Jan. 23--Whatever possessed me to try it?
The message on the package should have been my first warning ... because it was indeed a warning!
"Instructions: NOTE--A high level of skill is required to install this product."
We guys, though, have our own sick way of seeing such a note not as a warning, but as a challenge.
"They're talking about guys who can't nail two boards together," we'll say. "They're not talking about me. I can handle this."
And so the project begins.
"Did you read the package?" asked my wife. "Don't you think you should call a carpenter or a handyman or someone who knows what they're doing?"
"Don't insult me," I respond somewhat indignantly. "Don't believe everything you read. They just put that message on the package to scare off the guys who are real klutzes."
"Your point?" she snapped.
"Very funny," I said. "Listen, you just plan dinner for 5, and I'll be showered and shaved, and we'll be shut in for the night behind our brand new front door hardware."
"Humph." She didn't exactly have a lot of confidence in my ability.
But I had enough confidence for both of us. The job seemed simple enough. Just replace the knob and deadbolt on the front door. Shouldn't take more than an hour or two.
"I still think you should call somebody," Natalie warned.
"Don't worry, I can handle it," I said. "It should be easy. What could go wrong?"
She just rolled her eyes.
Oh, my ... whatever possessed me to try it?
Usually I know my limitations.
Like, I would never even attempt to repair the washing machine. I'd leave that to my new buddy Mike at Campbell's Cool Kat Appliance Repair.
I would never try to run wiring to install a ceiling fan or some such thing. I'd call an electrician.
And I would never try to fix a leaky bathtub faucet, especially when the water is not only dripping from the faucet but also from the hot/cold thingy (yeah, that would be the technical term).
OK, well, there was that one time.
The water was dripping ever so slightly, but enough to drive my wife and me crazy.
"Better call a plumber," she said.
"Right, like we need a plumber," I laughed. "It's just a little drip. I can fix it."
"Oh, please," she scoffed.
"Come on, have a little faith in me," I said. "Fixing a faucet is easy."
With that I was off to Orchard Supply to buy the replacement part. I found the part right away, too. This was going to be easy.
"You'll need a special tool to install this," said the clerk.
"Special tool?" I said nervously.
"Relax," he said. "We have them here and lend them out to customers. It will be easy."
With renewed confidence, a "special tool" and my new part, I headed home to complete my project.
I'm not exactly sure when my confidence turned to panic. You see, plumbing is not exactly right up there on my list of talents. Watching a football game while balancing a bag of chips, a bowl of bean dip and a mug of beer--that I'm good at. But plumbing?

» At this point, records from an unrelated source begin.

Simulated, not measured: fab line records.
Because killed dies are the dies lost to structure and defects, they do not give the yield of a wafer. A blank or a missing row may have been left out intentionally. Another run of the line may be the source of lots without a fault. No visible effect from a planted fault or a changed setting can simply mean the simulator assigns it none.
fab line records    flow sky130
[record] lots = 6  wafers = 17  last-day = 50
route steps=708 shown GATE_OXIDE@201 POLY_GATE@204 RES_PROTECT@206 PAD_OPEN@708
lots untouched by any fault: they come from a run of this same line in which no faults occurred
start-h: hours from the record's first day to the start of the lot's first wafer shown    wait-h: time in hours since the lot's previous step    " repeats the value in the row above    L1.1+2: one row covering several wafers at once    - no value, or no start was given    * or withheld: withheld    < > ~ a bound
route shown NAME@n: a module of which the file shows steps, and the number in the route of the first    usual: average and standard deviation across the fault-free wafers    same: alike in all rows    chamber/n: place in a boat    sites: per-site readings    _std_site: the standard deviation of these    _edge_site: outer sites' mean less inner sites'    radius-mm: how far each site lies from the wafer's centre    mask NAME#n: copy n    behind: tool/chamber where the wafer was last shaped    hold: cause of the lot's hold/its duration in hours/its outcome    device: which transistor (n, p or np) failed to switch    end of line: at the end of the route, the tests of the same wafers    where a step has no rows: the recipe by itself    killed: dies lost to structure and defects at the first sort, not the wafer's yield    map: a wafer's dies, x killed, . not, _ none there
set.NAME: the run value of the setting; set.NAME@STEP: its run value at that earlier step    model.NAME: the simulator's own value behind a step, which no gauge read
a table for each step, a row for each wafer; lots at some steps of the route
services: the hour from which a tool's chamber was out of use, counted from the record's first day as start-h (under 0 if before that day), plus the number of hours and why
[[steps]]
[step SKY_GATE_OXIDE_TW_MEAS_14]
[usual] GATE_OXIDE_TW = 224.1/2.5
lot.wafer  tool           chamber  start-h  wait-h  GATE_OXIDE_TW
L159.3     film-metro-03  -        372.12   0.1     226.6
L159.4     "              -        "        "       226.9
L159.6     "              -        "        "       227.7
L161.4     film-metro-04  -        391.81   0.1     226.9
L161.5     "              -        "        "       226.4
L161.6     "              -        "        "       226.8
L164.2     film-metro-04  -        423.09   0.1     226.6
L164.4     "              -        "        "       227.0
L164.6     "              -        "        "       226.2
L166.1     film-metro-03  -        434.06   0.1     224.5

The plumber was grinning from ear-to-ear when I walked into the bathroom.
"Can you fix it?" I asked meekly.
"Sure," he bellowed. "But after what you did, it's going to take me a while."
He chuckled and said, "I love it when you guys try to fix this stuff on weekends. You end up calling me anyway ... and I charge by the hour!"
With that he laughed out loud and went about his work.
Natalie just glared at me as she wrote out the check to pay the guy.
"What were you thinking?" she asked, not expecting an answer. "Why would a guy who can't even replace a roll of toilet paper think that he could replace a faucet?"
Knowing all of that, why would I have ever even tried to replace the knob and deadbolt on the front door, knowing that I'm just about as good at carpentry as I am at plumbing?
I'm sure the knob would have been easy to install ... had the holes in the door been in the right places. And I'm sure the deadbolt would have been easy to install ... had I not had to perform some maneuver called a "mortise cut."
I finished the job, but not quite in time for our 5 p.m. dinner. I ate my cold lamb chops at about seven-thirty, comforted by the fact that no prowler could ever break through our front door. After all, if we couldn't get that dead bolt open, how could he?
Everything was just a little crooked, just a bit too tight, and my mortise cut? Just a little bigger than the part we installed.
Now I have to suffer the consequences--every time Natalie walks up to the front door, every time she has to use both hands to turn the key to the deadbolt, every time she has to slam the door two or three times just to get it to remain closed. Then she gives that stare only a wife can give.
"You know," I'll say. "I really should have called someone to do this."
With that, I'm sure she would have gone screaming out the front door, had she been able to get it open.